It has long been a dream of the Unix/Linux community to have a desktop as easy to use as the Macintosh or Windows platform. And there have been scores of aspirants, including at least two -- the K desktop environment, or KDE, and GNOME -- directly aimed at Linux. So, there's no guarantee of success. But the Eazel team, which will be working with the already established GNOME project, is so studded with talent that it must be given a close watch.

The Eazel desktop is only one part of the strategy, however. While the desktop will be free software, with the source code available to all comers, Eazel has a two-pronged plan that includes not only providing a friendly interface for mainstream computer users, but also making a business out of facilitating easy software installation and automatic updates of the rapidly evolving operating system and the applications that run on it. Its business model is to offer these services on a subscription basis, says Christensen, general manager of online services.

"Right now, to do system management [for Linux] requires a pretty intimate knowledge of how the software is constructed," says Hertzfeld, whose beaming round face, spectacles and disheveled brown hair lend him the magical charm of an overgrown hobbit. "You need to know about various system components -- a user of a word processor needs to know what graphics library or string library they have. Someone who just wants to upgrade their word processor needs to understand a lot of technical detail."

By summer Eazel, which publicly launched on Tuesday, will unleash its interface -- sporting friendly icons instead of command lines that tell software what you want it to do -- as a free Internet download. Early screenshots of the Nautilus GUI show a familiar icon-filled desktop and an integrated browser. A large window on the right depicts files and content, the left column provides a meta-view -- the context that lets you manage files. Kare's initial icon design is decidedly cool: the icons are pictures of your content, so if you zoom in on a word file you can see the actual words, if you highlight a sound file you can hear the music you're storing.

And items that aren't usually considered files, like e-mail messages, will appear just like word processing documents or any other kind of files. And you'll be able to customize file properties -- instead of the typical file name, type and size, you can create your own categories: By tagging your files "budget" you can quickly find all the spreadsheet, word processing, e-mail and other files related to that category.

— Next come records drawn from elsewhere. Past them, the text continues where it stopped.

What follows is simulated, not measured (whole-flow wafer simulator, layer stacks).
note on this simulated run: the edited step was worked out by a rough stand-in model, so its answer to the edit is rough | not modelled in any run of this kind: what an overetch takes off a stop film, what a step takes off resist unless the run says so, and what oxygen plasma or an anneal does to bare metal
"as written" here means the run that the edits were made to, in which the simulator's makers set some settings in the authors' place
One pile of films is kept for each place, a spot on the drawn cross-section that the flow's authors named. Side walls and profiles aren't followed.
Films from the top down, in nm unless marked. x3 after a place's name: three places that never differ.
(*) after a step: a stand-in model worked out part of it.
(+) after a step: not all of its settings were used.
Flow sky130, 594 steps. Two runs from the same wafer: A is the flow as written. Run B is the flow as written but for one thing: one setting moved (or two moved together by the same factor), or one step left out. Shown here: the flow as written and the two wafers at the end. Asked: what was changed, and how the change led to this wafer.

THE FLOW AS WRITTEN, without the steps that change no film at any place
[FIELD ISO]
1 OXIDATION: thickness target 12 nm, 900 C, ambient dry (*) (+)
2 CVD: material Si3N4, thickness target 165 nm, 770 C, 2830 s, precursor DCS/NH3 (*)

Making it easy for users to navigate through all the information that is stored on your computer is where KDE and GNOME currently fall short, according to Elliot Lee, a Red Hat developer who works on the GNOME project. Last summer, Lee started work on a browser for viewing Linux help pages -- a single tool to view the preponderance of help pages that exist in a variety of formats: text, HTML, SGML and more. He called it Nautilus. Around the same time, Hertzfeld and a handful of programmers were working on a prototype of a new file manager for GNOME dubbed Gnomad.

Lee saw the commonality between the projects and convinced Hertzfeld to use his code as a starting point for a new graphical shell, a viewer and manager for all types of content. Before long they hit on a plan to make Nautilus the file manager for GNOME 2.0. "It's been lots of fun hacking on it, and adding what I think GNOME needs," says Lee, who continues to contribute code to Nautilus. There is no formal business relationship between Eazel and Red Hat, but Red Hat funds GNOME development, and hackers posting on Slashdot have speculated that Eazel will be bought by the cash-flush start-up or another major Linux player.

If Eazel's development team is successful with its easy-to-use interface, it could give Linux-based operating systems an inroad into the consumer market. Linux installation and support is now provided by such industry heavyweights as IBM and Dell but the difficulties of installing and managing the open-source operating system have kept all but the most dedicated Linux geeks from adopting the OS. The kind of innovations that Eazel promises could give Linux-based operating systems a chance to compete with the Mac OS and Windows, but the graphical user interface (GUI) isn't the only focus at Eazel.

"The crux of usability isn't the lack of a GUI," says Hertzfeld."There are plenty of GUIs. What we don't have is the care and feeding part -- software management. For example, when you install a new program, or your disk gets full, other things fail mysteriously. Other programs stop working. It's this horrible problem which everyone I know has been experiencing for decades now -- your trusted partner, this computer that you're pouring your life into, betrays you on a monthly basis. I've had enough of it!"

So, the company is working on a way to automatically update Linux-based operating systems -- new versions of which roll out every few months -- along with a standard way to automatically update any Linux applications you have installed. Then, says Hertzfeld, Eazel will offer a slew of other Web-based services.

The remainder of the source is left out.